Revivals in Bologna and New York

The Daily — Aug 19, 2020
Mohammad Reza Aslani’s The Chess Game of the Wind (1976)

The full catalogue for this year’s Il Cinema Ritrovato is out, and so, too, is the lineup for the New York Film Festival’s Revivals program. While the range of Bologna’s festival of restorations and discoveries stretches from the earliest days of cinema to the present, the NYFF will be focusing this year on films made between 1971 and 2000. The single exception will be Jean Vigo’s playful Zéro de conduite (1933), selected by Steve McQueen, whose Lovers Rock will open the festival on September 17.

The twentieth-anniversary restoration of Wong Kar-wai’s In the Mood for Love was to have been the centerpiece of the Cannes Classics program, which is now headed, in whole or in part, to the Lumière festival in October and the Rencontres Cinématographiques de Cannes in November. Another Cannes selection bound for New York is Muhammad Ali, the Greatest, the 1974 documentary by the irrepressible photojournalist, fashion photographer, and filmmaker William Klein (Who Are You, Polly Maggoo?).

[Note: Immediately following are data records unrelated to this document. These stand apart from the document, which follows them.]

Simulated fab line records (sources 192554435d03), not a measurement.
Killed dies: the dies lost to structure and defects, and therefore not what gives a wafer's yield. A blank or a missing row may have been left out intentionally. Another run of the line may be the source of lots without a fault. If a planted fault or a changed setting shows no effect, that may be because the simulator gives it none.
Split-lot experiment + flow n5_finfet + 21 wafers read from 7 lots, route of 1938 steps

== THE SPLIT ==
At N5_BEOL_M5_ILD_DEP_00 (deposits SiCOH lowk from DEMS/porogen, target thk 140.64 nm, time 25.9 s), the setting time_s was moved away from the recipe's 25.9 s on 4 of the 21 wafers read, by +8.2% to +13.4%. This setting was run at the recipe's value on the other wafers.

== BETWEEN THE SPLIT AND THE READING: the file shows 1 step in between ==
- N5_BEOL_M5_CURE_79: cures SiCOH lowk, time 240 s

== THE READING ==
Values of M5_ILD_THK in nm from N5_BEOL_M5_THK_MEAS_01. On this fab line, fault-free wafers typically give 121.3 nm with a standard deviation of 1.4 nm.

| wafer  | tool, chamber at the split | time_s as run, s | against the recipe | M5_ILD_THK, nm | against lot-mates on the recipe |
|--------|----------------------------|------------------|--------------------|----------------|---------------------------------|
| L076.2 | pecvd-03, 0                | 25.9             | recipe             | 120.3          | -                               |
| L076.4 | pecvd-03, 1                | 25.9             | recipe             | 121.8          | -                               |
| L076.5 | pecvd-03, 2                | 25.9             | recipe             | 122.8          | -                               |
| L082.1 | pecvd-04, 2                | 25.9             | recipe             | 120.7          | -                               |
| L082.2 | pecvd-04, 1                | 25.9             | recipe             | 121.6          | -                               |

The NYFF’s Revivals also include two films set to screen at Il Cinema Ritrovato, which opens this coming Tuesday. The New Yorker’s Richard Brody has called Jia Zhangke’s debut feature, Xiao Wu (1997), a “restrained yet fierce X-ray of the ills of modern China.” For two years, Xiao Wu, also known as Pickpocket, wandered the festival circuit, picking up awards left and right and establishing Jia as one of China’s foremost filmmakers.

Iranian filmmaker Mohammad Reza Aslani did not enjoy a similar fate. As Il Cinema Ritrovato programmer Gita Aslani Shahrestani tells the story, when it came time to premiere Aslani’s first fictional feature, The Chess Game of the Wind, at the Tehran International Film Festival in 1976, the director and the festival’s curator had a falling out. The screening was sabotaged, the jury pulled the film from competition, and the producer abandoned the project. Aslani privately screened Chess Game for Henri Langlois, Roberto Rossellini, and Satyajit Ray, all of whom encouraged the young director. Then came the Islamic Revolution of 1979, and the film was banned—and eventually believed to have been lost altogether.

Remarkably, as he was browsing a flea market in 2015, Aslani came across the original negative. The story of a noble family squabbling over their late matriarch’s estate, The Chess Game of the Wind has reminded programmers in both New York and Bologna of the work of Luchino Visconti. The film is also part of Cannes’s and Il Cinema Ritrovato’s salutes to the Film Foundation as the nonprofit organization dedicated to rescuing, preserving, and exhibiting endangered classics celebrates its thirtieth anniversary.


Martin Scorsese, who cofounded the Foundation with such filmmakers as Steven Spielberg, Stanley Kubrick, and Francis Ford Coppola and remains its driving force, has sent a video message to Il Cinema Ritrovato attendees in which he talks about the selections in the special anniversary program and thanks the organizers and programmers for reminding us “at this crucial moment just how essential cinema is to those of us who love it.”